Table of Contents

Marsaglia's XORshift routine on the ARM processor

Raspberry Pi 3b+ with wabiForth

The Forth version of the randomisation routines is the same on any processor as only standard Forth words are used. But the ARM-processor can do do a neat trick: it can do 1 cycle (dup, shift and xor) in 1 opcode!! And as most Forths include an assembler it is an interesting exercise to see how much faster the routine is when coded in assembly. This example is coded using wabiForth on a Raspberry 3b+, but the principle is the same for any ARMv8 Aarch32 processor.

The routine uses three registers named top, v and w. Top contains the top of the stack, v and w are scratch registers.

XORshift in ARM Aarch32 assembly

variable seed
2345 seed !

code: ASMRANDOM ( address_seed -- rndm_val )
  [ w, top, ldr,       \ get value in seed in w
  
  w, w, w, 13 lsl#, eor,
  w, w, w, 17 lsr#, eor,
  w, w, w,  5 lsl#, eor,
  
  v, v, w, eor,	       \ xor old seed value with generated random number
  v, top, str,         \ save xor'd value in seed
  top, w, mov,
  
  ] ; 7 inlinable

Comparison of Forth vs assembly

Tested with wabiForth on Raspberry 3b+ @ 1.5 GHz
Here some simple benchmarks which compare the 1 and 2 seed versions coded in Forth and the 1 seed version in assembly. Just to get an idea about execution-speeds.

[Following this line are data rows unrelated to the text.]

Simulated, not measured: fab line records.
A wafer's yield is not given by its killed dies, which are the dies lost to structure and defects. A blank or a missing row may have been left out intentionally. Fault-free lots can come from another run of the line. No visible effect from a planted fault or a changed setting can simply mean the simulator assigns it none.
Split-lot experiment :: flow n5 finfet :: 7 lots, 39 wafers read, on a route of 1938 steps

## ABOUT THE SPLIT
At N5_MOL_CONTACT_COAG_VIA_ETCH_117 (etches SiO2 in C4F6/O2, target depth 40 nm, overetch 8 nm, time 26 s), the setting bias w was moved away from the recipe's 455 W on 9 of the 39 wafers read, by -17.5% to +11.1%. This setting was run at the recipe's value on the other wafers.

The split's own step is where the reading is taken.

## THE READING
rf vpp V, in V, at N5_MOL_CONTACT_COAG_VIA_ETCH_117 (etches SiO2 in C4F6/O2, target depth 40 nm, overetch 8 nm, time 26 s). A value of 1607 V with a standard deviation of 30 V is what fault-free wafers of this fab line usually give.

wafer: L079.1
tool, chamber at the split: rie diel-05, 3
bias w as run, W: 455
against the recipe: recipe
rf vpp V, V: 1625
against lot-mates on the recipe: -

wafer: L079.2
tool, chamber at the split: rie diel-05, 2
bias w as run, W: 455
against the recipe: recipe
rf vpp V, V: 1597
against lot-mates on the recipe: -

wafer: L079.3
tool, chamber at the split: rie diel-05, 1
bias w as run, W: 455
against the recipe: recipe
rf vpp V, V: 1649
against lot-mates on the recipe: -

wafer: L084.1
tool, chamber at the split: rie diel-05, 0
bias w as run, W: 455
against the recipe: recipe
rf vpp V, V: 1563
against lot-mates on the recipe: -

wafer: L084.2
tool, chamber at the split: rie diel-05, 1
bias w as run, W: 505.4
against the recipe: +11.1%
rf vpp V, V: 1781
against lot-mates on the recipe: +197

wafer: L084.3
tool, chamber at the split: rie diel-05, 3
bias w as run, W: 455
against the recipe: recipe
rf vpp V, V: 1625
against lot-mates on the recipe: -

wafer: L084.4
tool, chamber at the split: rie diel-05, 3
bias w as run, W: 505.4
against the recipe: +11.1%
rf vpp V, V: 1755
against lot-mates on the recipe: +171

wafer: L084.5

    ---------------------------
    1 seed 32bit Forth:     40c
    2 seed 32bit Forth:     60c
    1 seed 32bit assembly:  13c
    ---------------------------

Time measured is the number of CPU-cycles required to put a random number on the stack with a given method. The routine in assembly is 3 times as fast as the corresponding routine in Forth. Which is a decent speed-up of the routine.